Rebuilding Foundations

An exploration of international development work in Africa


Yesterday, I finally had my first run-in with a highwayman.  Well, that’s what I call them.  I suppose most people here call them petty thieves.

I was driving to Ultimate Frisbee at 6pm, as usual, but my route was different because we were playing at a different field than normal.  The fields were only 10 minutes away from my place and my path took me through the northern end of Hillbrow.  No big deal – I drive this way to work every day.

I had my window down about 2 inches with the music blaring – typical.  I was stopped at a busy intersection when a man came over, rested his hand on my open window and said something.  I couldn’t hear him because my music was so loud, but I assumed he was asking for change.  There are beggars at almost every major intersection here.

“No, sorry,” I glanced his way then looked ahead again.

He stood his ground and repeated himself.

I glared at him.  I didn’t the way he stood so close to my car, in my personal space.  I turned down the volume of my music and said, obviously annoyed, “What?

He seemed a bit thrown off by my attitude, but he repeated, “Give me your fucking phone!”

“Oh!” I was surprised.  I glanced around my car, but I always keep my stuff in the trunk.

“Oh… I don’t have my phone with me.”  In my shock, my tone was apologetic.  Now that I was looking at him, I realized he was better dressed than the typical beggar.  He was also leaning forward authoritatively, his hand in his pocket like he was pretending to conceal a gun.  But I wasn’t scared.  He was acting more like a guy bored with his job than someone who intended me harm.
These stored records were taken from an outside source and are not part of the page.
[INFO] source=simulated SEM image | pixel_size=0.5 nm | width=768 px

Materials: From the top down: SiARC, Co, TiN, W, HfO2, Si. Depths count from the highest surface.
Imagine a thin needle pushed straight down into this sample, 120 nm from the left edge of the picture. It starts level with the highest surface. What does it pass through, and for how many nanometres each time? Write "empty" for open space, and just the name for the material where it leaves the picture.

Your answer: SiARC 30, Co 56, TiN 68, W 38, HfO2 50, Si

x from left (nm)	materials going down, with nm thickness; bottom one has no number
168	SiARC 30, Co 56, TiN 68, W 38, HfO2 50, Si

“Ok.  Sharp.” He walked away.  His hands and body language showed that he didn’t have a weapon, after all.

(“Sharp” means “thumbs up.”  You use it in a sentence like “Thanks!  Bye!  Sharp sharp.”  So essentially he tried to mug me, then gave me the thumbs up when he failed.)

“Bye, man.” I responded automatically.

The light turned green and I drove away.

As I continued driving, I wondered what I should do.  Should I pull over and call the police?  But what were the street names of that intersection?  Furthermore, would the police care?  Would they get there fast enough to catch him before he stole a phone and left?  I didn’t have the number for the cops anyway.  Should I call someone else and tell them to call the police?  Who would know?  Who would know who wouldn’t give me a lecture on safety or that I haven’t already bothered with my problems?

In the end, I continued driving to Ultimate and didn’t tell anyone about what happened.  I was still processing it.  As you can probably guess, though, I didn’t play very well.

I felt a bit unsettled, to say the least.  I kept thinking about a news story from the previous week in which a man had his phone snatched out of his hand during afternoon traffic on the highway.  He got out of his car, leaving his wife in the passenger seat, and chased the thief.  The man was found later, stoned and beaten to death.

As I wrote above, I didn’t feel like my bandit was dangerous.  On the other hand, neither did the other man feel in unsafe and look what at happened to him.

In conclusion, I’ve decided to treat the incident like a mini-lesson.  Here are the take-away points in case any of you ever drive around Jozi:

1. Don’t open your windows, especially when driving through dodgy areas.
2. Keep the local police number in your phone.
3. Never get out of your vehicle.
4. Keep your stuff in your trunk.
5. Turn down the music.  I probably damage my ears every time I drive.

People have told me all these things before, but thought I’d reiterate them anyways.